Oldie but Newbie
This site is great but there is an overwhelming amount of information here to weed through. I have decided to post some information with the hope of getting some specific guidance. Thanks in advance.
I really want to get off the ground. I am 5’8”, 183 lbs (working on it) and 56 years old. At my age, it is getting more and more difficult to enjoy the occasional backpacking trip when sleeping on the ground. I live in TN and will do most of my backpacking in TN, GA, AL, NC, and VA. I am usually a 2 season backpacker (late spring, summer, early fall). I have sleep apnea. Sleeping with my head slightly elevated will be helpful.
Based on where and when I backpack I am not too worried about cold weather but mosquito netting is important. I assume a hammock with an integrated mosquito net will be lighter than 2 separate pieces of equipment.
Values: (in order of importance)
1. Convenience - I don’t want to spend a lot of time tying and retying knots on a suspension system in order to get the right hang. I am not a DIY’er.

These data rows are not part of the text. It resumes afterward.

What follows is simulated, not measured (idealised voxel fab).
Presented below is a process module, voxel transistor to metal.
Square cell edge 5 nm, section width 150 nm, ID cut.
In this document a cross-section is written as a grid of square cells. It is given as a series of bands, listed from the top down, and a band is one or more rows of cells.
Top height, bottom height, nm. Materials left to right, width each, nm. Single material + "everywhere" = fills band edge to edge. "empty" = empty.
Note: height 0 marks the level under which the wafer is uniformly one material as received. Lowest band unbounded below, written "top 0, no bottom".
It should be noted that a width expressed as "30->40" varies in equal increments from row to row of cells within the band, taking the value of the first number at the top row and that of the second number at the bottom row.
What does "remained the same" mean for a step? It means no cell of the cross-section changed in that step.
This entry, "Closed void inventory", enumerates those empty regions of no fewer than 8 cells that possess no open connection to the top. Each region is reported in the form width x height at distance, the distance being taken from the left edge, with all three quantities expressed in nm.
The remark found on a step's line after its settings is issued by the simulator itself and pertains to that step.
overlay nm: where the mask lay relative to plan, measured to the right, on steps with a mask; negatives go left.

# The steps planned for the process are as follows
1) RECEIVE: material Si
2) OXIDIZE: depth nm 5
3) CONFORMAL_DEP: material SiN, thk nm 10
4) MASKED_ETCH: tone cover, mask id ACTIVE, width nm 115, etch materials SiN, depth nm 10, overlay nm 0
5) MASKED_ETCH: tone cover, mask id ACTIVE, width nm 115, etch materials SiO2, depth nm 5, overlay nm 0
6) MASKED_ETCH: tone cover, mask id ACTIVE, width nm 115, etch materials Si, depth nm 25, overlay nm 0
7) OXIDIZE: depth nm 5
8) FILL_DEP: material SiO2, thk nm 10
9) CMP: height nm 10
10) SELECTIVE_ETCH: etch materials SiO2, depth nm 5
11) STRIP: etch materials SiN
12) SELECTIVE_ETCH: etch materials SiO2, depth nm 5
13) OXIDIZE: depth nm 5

2. Weight – the lighter the better
3. Cost – less important.
1. I am going to buy an inexpensive hammock with mosquito netting, probably a Byer Moskito Traveller Hammock ($40) and take car camping just for the experience. Also, this may be a good long-term option based on weight
2. I really like the Warbonnet Adjustable Webbing Suspension (? Oz, $30, convenience). Will this work with other hammocks including the Byer?
3. I like the Hennessey Cat Cape Poncho Rainfly (9 oz, $80). Having a rainfly that can also function as a pack cover and rain gear makes this gear multifunctional and will save overall weight.
Welcome from Florida.
A cheap starter hammock like you mentioned is a good idea. Use it to attend some group hangs (see trip planning sub-forum). You will learn an awful lot and get to jump in a lot of different rigs. You can also see first hand how different suspensions work.
I think you will eventually like a combination of tree strap and whoopie sling. That system is simple, lightweight and less bulky.
Personally, I like to have separate tarp and rain protection for me. It's advantageous to first put up you tarp, then deploy the hammock in the dry underneath it. With separate rain protection, you can then move around the campsite and stay dry.
Ordinarily you can attach any suspension system to any hammock without any issues. I am also a fan of adjustable webbing suspension. Its quick and simple. Just make sure to tie a quick slippery knot at your buckle. That will keep the webbing from sliding out on you, and keep you from unexpectedly hitting the ground.